Your blog topic was very timely. My husband recently went home to be with the Lord and I had just hung up the phone with my son after telling him I have to decide what I’m going to do when I grow up. The pain we encountered prior to my husband’s homegoing was the worst thing I have ever encountered, but God was faithful. I’m trusting He will use it in the lives of others. When people ask me how I am doing, I tell them for now, I’m just putting one foot in front of the other, but that is forward movement. Thanks for your blog.

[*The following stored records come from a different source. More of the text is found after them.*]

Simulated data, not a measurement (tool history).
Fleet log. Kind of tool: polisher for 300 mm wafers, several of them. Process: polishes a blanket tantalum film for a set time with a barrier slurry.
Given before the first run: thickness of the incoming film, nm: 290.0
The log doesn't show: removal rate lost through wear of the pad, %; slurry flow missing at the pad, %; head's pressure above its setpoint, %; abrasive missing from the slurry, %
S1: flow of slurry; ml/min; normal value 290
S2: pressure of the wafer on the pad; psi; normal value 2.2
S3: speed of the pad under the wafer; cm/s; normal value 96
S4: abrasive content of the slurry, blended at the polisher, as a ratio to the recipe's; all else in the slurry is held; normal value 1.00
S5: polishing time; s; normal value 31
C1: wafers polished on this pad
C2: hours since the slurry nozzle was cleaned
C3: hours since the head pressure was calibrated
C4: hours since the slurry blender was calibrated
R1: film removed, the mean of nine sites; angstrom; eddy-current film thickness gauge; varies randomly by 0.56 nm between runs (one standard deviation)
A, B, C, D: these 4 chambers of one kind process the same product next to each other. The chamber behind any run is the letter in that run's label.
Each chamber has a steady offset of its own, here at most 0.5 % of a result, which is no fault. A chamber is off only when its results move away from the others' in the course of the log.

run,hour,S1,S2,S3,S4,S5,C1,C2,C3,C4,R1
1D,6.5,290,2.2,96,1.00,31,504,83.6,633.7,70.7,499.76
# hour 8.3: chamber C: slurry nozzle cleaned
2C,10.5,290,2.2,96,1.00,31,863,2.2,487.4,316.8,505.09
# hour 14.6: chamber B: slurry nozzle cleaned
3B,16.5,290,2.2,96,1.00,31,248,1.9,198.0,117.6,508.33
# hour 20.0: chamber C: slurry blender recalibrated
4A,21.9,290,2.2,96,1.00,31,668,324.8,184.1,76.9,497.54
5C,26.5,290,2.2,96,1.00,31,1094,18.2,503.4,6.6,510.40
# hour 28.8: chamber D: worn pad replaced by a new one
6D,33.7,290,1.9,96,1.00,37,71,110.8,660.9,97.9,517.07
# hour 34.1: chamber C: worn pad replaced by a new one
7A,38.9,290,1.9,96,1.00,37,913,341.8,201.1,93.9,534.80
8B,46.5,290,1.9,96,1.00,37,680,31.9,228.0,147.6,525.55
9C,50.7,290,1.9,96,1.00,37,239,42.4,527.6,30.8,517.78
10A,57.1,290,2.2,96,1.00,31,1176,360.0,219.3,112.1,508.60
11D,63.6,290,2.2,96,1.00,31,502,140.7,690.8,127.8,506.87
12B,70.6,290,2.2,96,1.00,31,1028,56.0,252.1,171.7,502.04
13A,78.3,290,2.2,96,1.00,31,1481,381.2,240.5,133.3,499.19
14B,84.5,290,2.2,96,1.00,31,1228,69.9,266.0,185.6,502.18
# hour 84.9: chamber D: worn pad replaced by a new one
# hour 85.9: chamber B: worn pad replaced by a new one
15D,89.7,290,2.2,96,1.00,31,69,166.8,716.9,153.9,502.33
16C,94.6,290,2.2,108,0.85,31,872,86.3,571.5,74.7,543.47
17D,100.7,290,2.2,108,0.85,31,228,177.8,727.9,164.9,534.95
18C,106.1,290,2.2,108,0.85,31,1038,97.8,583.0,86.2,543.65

Thanks Pam. I cannot fully comprehend the pain involved in the death of a spouse as I am still married. I imagine the pain is excruciating. As you say, accepting reality and moving forward in whatever God has for you in this season of your life is the best thing you can do. My prayers are with you, my friend.
I see so much of my life and the lives of people everywhere in your words. Trusting God to see us through, is extremely hard when rough times come. Some people can get through the really hard times and some cannot. We are all individuals living our lives. Maturity comes when you can finally sit down, look around, feel others pain, love with abandon, and enjoy what we have, no matter how big or how small. There are no promises in life, except God’s promise of Jesus Christ, the sacrifice of His Son, who died for our sins, so we too may have eternal life in His Kingdom. This is the greatest love and gift of God. All we need is to believe in Jesus, and we are saved and know our future is secure in Him. Thanks for the lesson, Joe. It was beautifully written as always!
Thanks Rita. Absolute trust in God can be difficult while we are struggling. That is why we must remain secure in God’s promises to us. I am learning to abandon the urge to simplify everything, to look for formulas and easy answers. I have seen a lot of people destroy each other with quick fixes in the name of healing.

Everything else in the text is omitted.